Saturday, September 25, 2010

Process: Sudbury Saunas


My interest in placenames started quite early at our cottage on Lake Panache in Whitefish, Ontario. As a youngster, I remember familiar sights all along the dirt roads off of Ojibway Road: tree trunks covered pêle-mêle with handmade signs. The cottagers’ names were as varied as the trees in the area with French Canadian, English and Italian names amongst many other ethnic groups. I always wondered why there were not more Aboriginal names in the area considering the proximity of the Ojibwa Whitefish Lake First Nation.

 

The ride to the cottage itself also piqued my curiosity about the neighbouring cottagers: we would pass a series of mailboxes on Little Panache road with unfamiliar names to me such as Juutinen, Kauhanen, Kannakko or Salmi. At the time, I did not know that these names were Finnish, though I suspected that they were Scandinavian. Still today, street names in the Louise Township are both Finnish (Salminen, Nurmi, Makala, Kusk and Suikkola) and French-Canadian, with names like Panache, Desormeau and St. Pothier — a country road where my maternal grand-mother grew up on a farm.

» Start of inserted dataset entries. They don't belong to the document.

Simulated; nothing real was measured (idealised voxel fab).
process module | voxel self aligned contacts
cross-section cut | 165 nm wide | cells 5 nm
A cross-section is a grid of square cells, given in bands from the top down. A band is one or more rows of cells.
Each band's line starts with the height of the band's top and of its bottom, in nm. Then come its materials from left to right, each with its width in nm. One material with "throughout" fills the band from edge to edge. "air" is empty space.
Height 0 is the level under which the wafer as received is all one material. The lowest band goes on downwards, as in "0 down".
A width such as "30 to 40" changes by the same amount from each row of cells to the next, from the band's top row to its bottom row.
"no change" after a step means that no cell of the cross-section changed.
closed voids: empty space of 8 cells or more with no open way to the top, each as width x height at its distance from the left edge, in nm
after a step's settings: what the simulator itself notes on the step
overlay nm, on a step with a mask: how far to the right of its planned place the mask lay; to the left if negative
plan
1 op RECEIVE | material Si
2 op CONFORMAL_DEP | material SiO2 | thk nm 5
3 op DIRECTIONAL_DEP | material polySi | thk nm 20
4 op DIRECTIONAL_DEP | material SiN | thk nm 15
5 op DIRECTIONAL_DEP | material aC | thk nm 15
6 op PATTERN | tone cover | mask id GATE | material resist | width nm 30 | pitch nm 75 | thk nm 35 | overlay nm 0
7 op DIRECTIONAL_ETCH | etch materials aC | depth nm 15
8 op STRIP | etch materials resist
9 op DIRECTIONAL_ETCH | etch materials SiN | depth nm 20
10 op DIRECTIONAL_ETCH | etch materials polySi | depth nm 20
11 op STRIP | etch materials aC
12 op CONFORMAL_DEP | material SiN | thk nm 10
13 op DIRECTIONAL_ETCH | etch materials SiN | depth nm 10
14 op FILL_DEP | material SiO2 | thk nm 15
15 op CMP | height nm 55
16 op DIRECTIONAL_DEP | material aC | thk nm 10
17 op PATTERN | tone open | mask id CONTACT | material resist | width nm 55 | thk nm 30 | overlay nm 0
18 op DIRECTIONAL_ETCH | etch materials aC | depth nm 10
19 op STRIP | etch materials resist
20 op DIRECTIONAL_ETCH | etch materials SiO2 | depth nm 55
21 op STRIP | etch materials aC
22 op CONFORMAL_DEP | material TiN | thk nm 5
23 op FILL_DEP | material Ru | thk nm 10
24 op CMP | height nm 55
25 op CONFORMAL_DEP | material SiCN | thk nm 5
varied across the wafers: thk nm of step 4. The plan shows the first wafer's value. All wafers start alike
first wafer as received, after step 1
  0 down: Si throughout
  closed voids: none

It was to increase my limited knowledge about Finnish settlements in Sudbury that I recently read Between a Rock and a Hard Place: A Historical Geography of the Finns in the Sudbury Area by Oiva Saarinen (1999).

 “Reading Between a Rock and a Hard Place was a moving experience for me, as names and faces of people who were part of my childhood are not only placed in the historical context, but given respect and honour.”
— Judy Erola, former minister of State for Mines (1980), minister responsible for the Status of Women (1982) and minister of Corporate and Consumer Affairs (1983).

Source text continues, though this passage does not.